Memory issue in the begining lesson3, needs 8GB of memory?

DimaN · July 7, 2017, 7:26pm

EDIT :
From some strange reason, after few minutes it started to work.
I would’ve deleted this post, but I can’t figure out how

ORIGINAL POST :

Hi guys,

I’m struggling with memory issue in lesson 3.
I’m running on my local PC (16GB ram) and 1060GTX 6GB.

When I run the following code:
> trn_features = conv_model.predict_generator(batches, batches.nb_sample)

I get :

MemoryError Traceback (most recent call last)
in ()
----> 1 trn_features = conv_model.predict_generator(batches, batches.nb_sample)

D:\Anaconda2\lib\site-packages\keras\models.pyc in predict_generator(self, generator, val_samples, max_q_size, nb_worker, pickle_safe)
1010 max_q_size=max_q_size,
1011 nb_worker=nb_worker,
→ 1012 pickle_safe=pickle_safe)
1013
1014 def get_config(self):

D:\Anaconda2\lib\site-packages\keras\engine\training.pyc in predict_generator(self, generator, val_samples, max_q_size, nb_worker, pickle_safe)
1776 for out in outs:
1777 shape = (val_samples,) + out.shape[1:]
→ 1778 all_outs.append(np.zeros(shape, dtype=K.floatx()))
1779
1780 for i, out in enumerate(outs):

MemoryError:

Theoretically if it was be able to run, the output should have been of shape : (23000,512,14,14).
Each number in the array is float32 (4 bytes).
Meaning this array needs : 8804.68MB of memory.

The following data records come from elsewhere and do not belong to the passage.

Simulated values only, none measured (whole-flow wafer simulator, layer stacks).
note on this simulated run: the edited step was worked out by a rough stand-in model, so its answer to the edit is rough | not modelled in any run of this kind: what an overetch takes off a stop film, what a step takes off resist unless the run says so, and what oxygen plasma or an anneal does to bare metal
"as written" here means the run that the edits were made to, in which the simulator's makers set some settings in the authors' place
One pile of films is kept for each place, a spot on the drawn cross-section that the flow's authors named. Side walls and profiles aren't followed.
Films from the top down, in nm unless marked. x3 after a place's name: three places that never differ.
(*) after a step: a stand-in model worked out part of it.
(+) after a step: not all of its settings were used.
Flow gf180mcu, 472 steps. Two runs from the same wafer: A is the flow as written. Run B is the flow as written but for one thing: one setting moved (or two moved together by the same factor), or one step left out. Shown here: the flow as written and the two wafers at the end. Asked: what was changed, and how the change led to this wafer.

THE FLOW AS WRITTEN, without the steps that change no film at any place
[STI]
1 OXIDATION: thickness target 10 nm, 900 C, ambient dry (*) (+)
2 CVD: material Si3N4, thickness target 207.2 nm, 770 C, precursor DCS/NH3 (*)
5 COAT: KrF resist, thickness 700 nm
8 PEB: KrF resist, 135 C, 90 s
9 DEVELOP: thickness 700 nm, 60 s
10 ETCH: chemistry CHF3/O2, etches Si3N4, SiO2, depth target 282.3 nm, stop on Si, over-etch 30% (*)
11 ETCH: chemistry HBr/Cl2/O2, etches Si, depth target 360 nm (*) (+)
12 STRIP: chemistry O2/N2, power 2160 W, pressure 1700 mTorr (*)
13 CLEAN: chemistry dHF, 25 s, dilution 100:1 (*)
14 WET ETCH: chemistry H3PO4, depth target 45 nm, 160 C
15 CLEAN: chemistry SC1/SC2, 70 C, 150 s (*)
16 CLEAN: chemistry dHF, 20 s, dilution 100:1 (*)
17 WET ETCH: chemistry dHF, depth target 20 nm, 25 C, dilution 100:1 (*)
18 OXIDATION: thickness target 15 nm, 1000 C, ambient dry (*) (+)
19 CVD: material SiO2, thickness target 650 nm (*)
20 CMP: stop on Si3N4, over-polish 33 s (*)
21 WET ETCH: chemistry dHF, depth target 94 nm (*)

I’m not sure where theano puts this array:

If it stores it in the RAM I should have enough space.
But if it tries to store it in my GPU memory it won’t have enough space.

Any suggestion ? I assume many of you have encountered this issue.

telarson · July 7, 2017, 8:33pm

This feels like it should work. How big are your batches?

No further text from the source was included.